After three very productive days last week at ICSC RECon 2017 in Las Vegas, I can state with absolute certainty: The shopping mall is not an endangered species. Evolving yes, but not dying or in danger of disappearing anytime soon. Nearly 40,000 people gathered in the middle of the Nevada desert stand testament to the fact that the business of Shopping Malls is alive and kicking.
We're seeing a steady stream of press suggesting that malls are 'failing' with the shuttering of legacy anchor stores such Sears and Macy's, the proof of the pudding. It's these headlines that stick in the sub-conscious and cast a negative light on this close-knit industry. Because it only tells part of the story, this narrative has wide-ranging implications for businesses that depend on the industry such as services or ancillary income sectors. It's white noise but it's confidence-eroding nevertheless and that makes potential investors, particularly institutional ones, nervous and they may opt for 'safer' investments in other sectors over the mall business. By way of industry financial background, dividend yield on
shopping mall investments in the year to April 30th 2017 was second only to home financing and healthcare, according to the National Association of Real Estate Investment Trusts.
What needs to be made clear is that nothing stays the same in any sector and that the changing landscape we're seeing is a natural evolution of the industry as a whole. The business of operating a mall must adapt and change its offer to suit the local market. A mall can no longer be seen as one single concept, it must focus on the customer and the experience. From the owners we spoke to last week it's business as usual, tenants change all the time and alway have. Granted, the anchor store changes are a big shift in thinking but the management teams are well ahead of the curve in implementing new concepts. There are many positive stories out there of malls carving up space from anchor stores and bringing in multiple tenants - creating a new draw that, arguably, bests the traditional department store. This is a positive change of direction and we will no doubt end up with multiple concepts in the future tailored to local catchment requirements. Some malls will unfortunately find they no longer have a place in the market due to over saturation, lack of investment, or inability to adapt, but this re-shuffling of the pack will ultimately produce a leaner, fitter industry offering a more dynamic customer experience.
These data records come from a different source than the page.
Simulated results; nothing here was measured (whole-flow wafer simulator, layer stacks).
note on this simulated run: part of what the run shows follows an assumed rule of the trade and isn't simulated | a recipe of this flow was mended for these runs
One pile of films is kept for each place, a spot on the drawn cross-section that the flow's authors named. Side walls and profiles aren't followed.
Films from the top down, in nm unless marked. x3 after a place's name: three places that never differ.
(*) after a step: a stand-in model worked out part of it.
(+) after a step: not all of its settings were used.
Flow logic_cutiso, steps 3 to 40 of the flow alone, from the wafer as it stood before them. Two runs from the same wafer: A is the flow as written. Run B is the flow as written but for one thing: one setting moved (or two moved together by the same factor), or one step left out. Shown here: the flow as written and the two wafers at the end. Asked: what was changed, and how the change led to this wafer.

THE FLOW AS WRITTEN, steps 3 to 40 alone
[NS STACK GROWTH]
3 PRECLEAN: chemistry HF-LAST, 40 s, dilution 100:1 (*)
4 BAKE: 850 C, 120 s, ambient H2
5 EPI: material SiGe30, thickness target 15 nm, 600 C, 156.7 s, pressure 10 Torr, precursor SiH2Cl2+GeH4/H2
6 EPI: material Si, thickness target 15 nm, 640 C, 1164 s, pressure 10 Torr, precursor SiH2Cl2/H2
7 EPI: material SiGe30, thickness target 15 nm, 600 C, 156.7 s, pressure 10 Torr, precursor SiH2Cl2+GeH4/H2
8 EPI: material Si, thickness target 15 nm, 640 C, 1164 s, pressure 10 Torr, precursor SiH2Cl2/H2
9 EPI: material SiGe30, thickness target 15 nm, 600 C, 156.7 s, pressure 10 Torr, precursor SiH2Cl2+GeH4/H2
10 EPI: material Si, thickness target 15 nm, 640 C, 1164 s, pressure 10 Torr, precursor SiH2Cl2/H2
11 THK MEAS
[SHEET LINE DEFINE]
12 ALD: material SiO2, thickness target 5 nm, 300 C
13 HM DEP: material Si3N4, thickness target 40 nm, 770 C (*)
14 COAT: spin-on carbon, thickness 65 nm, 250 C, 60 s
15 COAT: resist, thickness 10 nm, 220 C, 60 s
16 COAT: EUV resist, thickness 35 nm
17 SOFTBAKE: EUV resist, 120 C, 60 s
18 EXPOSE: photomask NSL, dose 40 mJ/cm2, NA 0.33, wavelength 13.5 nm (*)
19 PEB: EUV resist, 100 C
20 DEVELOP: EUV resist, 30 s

It'll be very interesting to see how the individual owners deal with these new challenges and which of the pioneering strategies that emerge in the next 12 months prove successful in the medium to long term. There are so many technological advances that can be leveraged to offer the customer a personalised experience and seemlessly combine their online, offline and in-store activities. The combination of a dynamic retail offering including brands, pop-ups, dining, and events such as fashion shows - with customer engagement powered through technology - benefits mall owners, retailers, and customers alike. Retailers in particular, need new ways to enable them to reach their customers - targeting consumers with offers directly at the point of sale - and react proactively to business conditions. These tools are already tried and tested and are set to become commonplace in the next 18 months. New malls and refurbishments must place the customer experience at the top of the design agenda so that customers view it as a desirable destination in its own right - leading to increased dwell time and spend.
So it's goodbye to Las Vegas until RECon 2018 where I'm sure we'll see at least another 40,000 people all connected in some way to a thriving, yet changing, Shopping Mall business.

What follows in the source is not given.